To be clear here, I applaud the people who are fully satisfied by themselves and choose to stay single for the right reasons, but this post is mainly geared towards the view of relationships as something simply fated that will happen without commitment on our part and can be taken for granted forever after. We expect love to be as simple as a cup of instant noodles – you meet your soulmate at the grocery store, look deeply into their eyes, add some hot water and BAM! – married with children in a big fancy house where the floor is always clean and the two of you never fight (or not married and living the high life in Bali with 2 dogs, smoking hot bodies and nights full of passionate tantric sex). Either way, the love is instant, all-encompassing and enduring without much effort, communication or difficult decisions on anyone’s part. And well, if it doesn’t work out, it simply wasn’t meant to be and we get to try again, because there are plenty of other fish in the sea and we are all valid and good enough the way we are and deserve to be accepted as such.
Well, of course we do. It is a wonderful thing to find an equal partner who loves and accepts you for yourself, but a meaningful relationship does not come without work or compromise and it certainly isn’t a ‘no matter what’ situation. All of us have boundaries we won’t cross and things we aren’t prepared to live with, so once the initial butterflies run out, the emotional work starts and it’s pure honest labor. True love isn’t all moonlit dates, magic and heart-shaped chocolates, it’s also picking up their dirty socks, stupid arguments and constantly evolving compromises. And it only works when it is a compromise for both sides, not when one side is continously overbalanced, because an overbalanced scale eventually tips over and the balance is irreparably shattered. People don’t just wake up one day and decide to leave or cheat on their partner, those are (un)conscious decisions that take time to accumulate and each little unintentional unfairness, emotional neglect or act of selfishness tips the scale a little further. The only real way to correct the balance before it shatters is to have open and honest communication with your partner, which always goes both ways. If you want a good partner, you need to become one. No amount of Valentine’s Day extravaganza or happy social media selfies can replace accountability for your actions, the willingness to change and say the words “I was wrong” and “I am sorry” and really mean them without feeling humiliated or vindictive. Creating such a safe, healthy environment is not easy or obvious and requires facing some harsh truths about yourself in the process, so that’s where a lot of the fear of commitment tends to come from.

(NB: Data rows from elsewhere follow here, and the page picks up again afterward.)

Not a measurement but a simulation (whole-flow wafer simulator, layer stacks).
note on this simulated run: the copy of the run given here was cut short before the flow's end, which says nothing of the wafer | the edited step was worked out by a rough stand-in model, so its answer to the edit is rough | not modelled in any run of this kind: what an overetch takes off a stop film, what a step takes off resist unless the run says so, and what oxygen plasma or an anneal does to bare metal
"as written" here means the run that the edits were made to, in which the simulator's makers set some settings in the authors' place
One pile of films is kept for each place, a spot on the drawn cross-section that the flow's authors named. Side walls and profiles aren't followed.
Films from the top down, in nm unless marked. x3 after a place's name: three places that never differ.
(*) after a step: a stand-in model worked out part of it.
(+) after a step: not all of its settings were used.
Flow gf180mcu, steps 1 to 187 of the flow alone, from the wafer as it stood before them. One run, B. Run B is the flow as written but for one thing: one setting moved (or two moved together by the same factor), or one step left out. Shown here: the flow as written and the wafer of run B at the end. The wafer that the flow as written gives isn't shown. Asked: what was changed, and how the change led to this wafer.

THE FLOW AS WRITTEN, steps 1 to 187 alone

Often the simplest thing to do is to give up and leave, and if things really do not and cannot work out, that is the right thing to do. Divorce and break ups are also no longer stigmatized and everyone deserves a second chance at love, because if we don’t nurture it, it dies and can be impossible to revive. But I believe that it is not a matter of two people being unable to work things out, but rather a matter of timing. Long relationships require a lot of adjustment over time and if the partners evolve separately along their own paths instead of together on a common path, it’s impossible to salvage that love, because the two people who fell in love no longer exist. Rather these entirely new persons can fall in love again, if they so choose and if that is still possible. I believe that you simply cannot force love, but you can and need to work for it every single day. Staying on a common path without losing yourself in the process seems to be one of harder challenges in life and it doesn’t help to be burdened by ridiculous societal expectations and family pressures while we do it.
So, is it any wonder that us younger generations have commitment issues? Having a partner is no longer a necessity in life, but rather a privilege that is supposed to enrich your life, not something to be suffered through. At the same time we are so open and fluid about our sexuality that commitment has taken a back seat behind lust and immediate satisfaction, which can be fun for a time, but is rather empty in the long run. Even if we no longer judge promiscuity, it doesn’t lend itself as a stable and fulfilling lifestyle for most people. So why then are we so afraid to commit? Most of us easily commit to an education and a career – fervently even, pursuing our personal goals beyond all distractions and morphing ourselves into the optimal person for the job we want. Why then are we unwilling to do the same for the person we claim to love and the relationship we want to nurture?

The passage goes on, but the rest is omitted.